BIOWriter

The BIOWriter utility converts a tagged name corpus from XML tags to BIO tags. It is invoked by

jet -BIOWriter XML-collection BIO-file

where XML-collection is the name of the input file -- a collection of XML-annotated files -- and BIO-file is the name of the output file. XML-collection should contain a list of the file names of the XML-annotated document files, one file name per line. File names may either be absolute paths or relative paths; relative paths are interpreted relative to the directory containing XML-collection.

Each XML-annotated document file is annotated in MUC format. Only data between <TEXT> and </TEXT> is processed. Names should be marked with <ENAMEX TYPE=type> ... </ENAMEX>; tags of the form <TIMEX> ... </TIMEX> and <NUMEX> ... </NUMEX> are also allowed but are ignored.

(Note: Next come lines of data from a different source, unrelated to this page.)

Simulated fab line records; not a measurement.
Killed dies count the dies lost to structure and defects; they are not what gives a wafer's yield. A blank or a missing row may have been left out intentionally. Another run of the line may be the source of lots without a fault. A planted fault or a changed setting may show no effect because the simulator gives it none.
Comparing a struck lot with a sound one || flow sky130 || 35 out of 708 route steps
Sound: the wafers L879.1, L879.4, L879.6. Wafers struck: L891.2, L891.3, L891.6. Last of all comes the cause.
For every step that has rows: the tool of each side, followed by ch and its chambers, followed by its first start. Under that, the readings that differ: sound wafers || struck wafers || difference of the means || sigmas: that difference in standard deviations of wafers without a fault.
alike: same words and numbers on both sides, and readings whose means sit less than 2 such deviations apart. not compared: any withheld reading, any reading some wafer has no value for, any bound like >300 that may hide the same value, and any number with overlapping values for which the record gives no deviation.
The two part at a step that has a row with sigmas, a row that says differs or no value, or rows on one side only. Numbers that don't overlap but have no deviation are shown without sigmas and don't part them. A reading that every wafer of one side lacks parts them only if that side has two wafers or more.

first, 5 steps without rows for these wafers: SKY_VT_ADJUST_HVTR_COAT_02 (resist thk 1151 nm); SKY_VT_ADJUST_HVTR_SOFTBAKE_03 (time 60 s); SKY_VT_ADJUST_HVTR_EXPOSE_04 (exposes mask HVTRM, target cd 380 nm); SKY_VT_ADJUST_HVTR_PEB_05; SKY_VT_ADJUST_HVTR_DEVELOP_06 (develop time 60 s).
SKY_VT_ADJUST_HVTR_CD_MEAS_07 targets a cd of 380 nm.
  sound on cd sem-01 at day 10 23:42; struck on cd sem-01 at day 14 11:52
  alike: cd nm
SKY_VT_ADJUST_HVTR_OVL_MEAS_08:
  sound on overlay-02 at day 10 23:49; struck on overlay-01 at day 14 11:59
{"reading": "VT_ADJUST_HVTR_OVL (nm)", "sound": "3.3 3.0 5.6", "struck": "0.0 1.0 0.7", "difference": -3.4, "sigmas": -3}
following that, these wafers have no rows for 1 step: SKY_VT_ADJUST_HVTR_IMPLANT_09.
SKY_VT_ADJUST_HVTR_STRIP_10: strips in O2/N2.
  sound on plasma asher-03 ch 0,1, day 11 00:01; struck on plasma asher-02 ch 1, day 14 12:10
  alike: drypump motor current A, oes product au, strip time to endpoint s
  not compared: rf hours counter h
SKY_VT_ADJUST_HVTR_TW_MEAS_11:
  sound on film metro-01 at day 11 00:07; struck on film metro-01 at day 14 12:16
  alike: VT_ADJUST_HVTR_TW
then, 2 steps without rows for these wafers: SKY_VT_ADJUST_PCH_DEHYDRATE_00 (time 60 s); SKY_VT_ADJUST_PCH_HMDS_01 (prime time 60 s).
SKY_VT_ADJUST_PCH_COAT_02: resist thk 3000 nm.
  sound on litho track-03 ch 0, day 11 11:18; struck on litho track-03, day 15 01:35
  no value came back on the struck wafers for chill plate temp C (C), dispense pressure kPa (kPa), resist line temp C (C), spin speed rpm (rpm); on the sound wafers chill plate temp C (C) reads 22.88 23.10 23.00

The output file (BIO-file) consists of one token per line, with a blank line between sentences. Each line consists of the token, a blank, and a BIO tag. Tokens outside a name are tagged "O". A sequence of the form <ENAMEX TYPE=type> token1 token2 token3</ENAMEX> will be rendered

token1 B-type
token2 I-type
token3 I-type

The single BIO-file contains information from all the documents in the input collection.

Note: if input is available as a single file with <DOC> ... </DOC> surrounding each document, it can be converted to the required (one document per file) form with the MakeCollection utility.